Trying to load a simple json data file into OrientDB using oetl.sh utility.
Here is my input data file(/tmp/databases/test_data1/database.json).
[
{
"id": 1,
"name" : "xyz"
},
{
"id": 2,
"name" : "pqr"
},
{
"id": 3,
"name" : "abc"
}
]
Here is my config json file(/tmp/json_import_config.json).
{
"config": {
"log": "debug"
},
"source" : {
"file": { "path": "/tmp/databases/test_data1/database.json" }
},
"extractor" : {
"json": {}
},
"transformers": [
{
"log": {}
}
],
"loader" : {
"orientdb": {
"dbURL": "plocal:/opt/orientdb/databases/example3",
"dbUser": "admin",
"dbPassword": "admin",
"dbAutoDropIfExists": true,
"dbAutoCreate": true,
"standardElementConstraints": false,
"tx": false,
"wal": false,
"batchCommit": 1000,
"dbType": "document",
"classes": [{"name": "Account"}]
}
},
"end": []
}
Here the command that I am using.
./oetl.sh /tmp/json_import_config.json
Here is the output ....
OrientDB etl v.2.2.20 (build 76ab59e72943d0ba196188ed100c882be4315139) https://www.orientdb.com
[file] INFO Load from file /tmp/databases/test_data1/database.json
[orientdb] INFO Dropping existent database 'plocal:/opt/orientdb/databases/example3'...
BEGIN ETL PROCESSOR
[file] INFO Reading from file /tmp/databases/test_data1/database.json with encoding UTF-8
Started execution with 1 worker threads
+ extracted 0 entries (0 entries/sec) - 0 entries -> loaded 0 documents (0 documents/sec) Total time: 1000ms [0 warnings, 0 errors]

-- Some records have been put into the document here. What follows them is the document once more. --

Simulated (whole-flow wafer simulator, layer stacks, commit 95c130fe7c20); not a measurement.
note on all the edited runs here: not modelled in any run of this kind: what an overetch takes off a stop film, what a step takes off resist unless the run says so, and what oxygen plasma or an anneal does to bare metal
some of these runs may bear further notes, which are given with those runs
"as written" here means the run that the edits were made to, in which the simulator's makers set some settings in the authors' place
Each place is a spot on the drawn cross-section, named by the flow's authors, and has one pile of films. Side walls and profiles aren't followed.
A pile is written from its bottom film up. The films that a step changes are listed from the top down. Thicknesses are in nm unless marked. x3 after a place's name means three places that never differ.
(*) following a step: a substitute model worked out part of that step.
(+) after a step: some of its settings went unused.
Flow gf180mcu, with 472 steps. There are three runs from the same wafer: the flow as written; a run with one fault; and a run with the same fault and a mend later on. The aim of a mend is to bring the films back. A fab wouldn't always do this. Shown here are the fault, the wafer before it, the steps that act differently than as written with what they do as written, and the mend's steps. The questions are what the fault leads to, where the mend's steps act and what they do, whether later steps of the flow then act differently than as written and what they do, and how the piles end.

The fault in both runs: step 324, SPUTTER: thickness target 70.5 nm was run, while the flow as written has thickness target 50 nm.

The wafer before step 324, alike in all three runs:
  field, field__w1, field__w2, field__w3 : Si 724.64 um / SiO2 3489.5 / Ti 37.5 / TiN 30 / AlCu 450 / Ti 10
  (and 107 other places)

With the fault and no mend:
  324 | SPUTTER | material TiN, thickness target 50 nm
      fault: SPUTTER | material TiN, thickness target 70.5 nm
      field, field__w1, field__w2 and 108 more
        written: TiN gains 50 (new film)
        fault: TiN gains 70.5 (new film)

[orientdb] DEBUG - OrientDBLoader: created class 'Account'
[orientdb] DEBUG orientdb: found 0 documents in class 'null'
Start extracting
[0:log] DEBUG Transformer input: {id:1,name:xyz}
Extraction completed
[0:log] INFO {id:1,name:xyz}
[0:log] DEBUG Transformer output: {id:1,name:xyz}
Pipeline execution halted
2018-12-06 13:47:41:386 SEVER {db=example3} ETL process halted: com.orientechnologies.orient.etl.OETLProcessHaltedException: Cannot insert new document {id:1,name:xyz} because it has not class [OETLProcessor$OETLPipelineWorker][orientdb] INFO committing
Pipeline worker done without errors: false
END ETL PROCESSOR
+ extracted 3 entries (15 entries/sec) - 3 entries -> loaded 0 documents (0 documents/sec) Total time: 1190ms [0 warnings, 1 errors]
Need help in resolving this issue. Also would like to know if OrientDB is a good choice for using it only as a document store since did not find many use cases around it. Most of the uses cases are w.r.t. Graph.
You're configuration it's almost right, you need to assign the class to each document being processed by the pipeline. Add a field transformer that set the class name:
"transformers": [
{
"log": {}
},
{
"field": {
"fieldName": "@class",
"value": "Account"
}
}],
I tested locally, this is the output from console:
orientdb {db=docDb}> select from Account
+----+-----+-------+----+----+
|# |@RID |@CLASS |id |name|
+----+-----+-------+----+----+
|0 |#25:0|Account|1 |xyz |
|1 |#26:0|Account|2 |pqr |
|2 |#27:0|Account|3 |abc |
+----+-----+-------+----+----+
3 item(s) found. Query executed in 0.006 sec(s).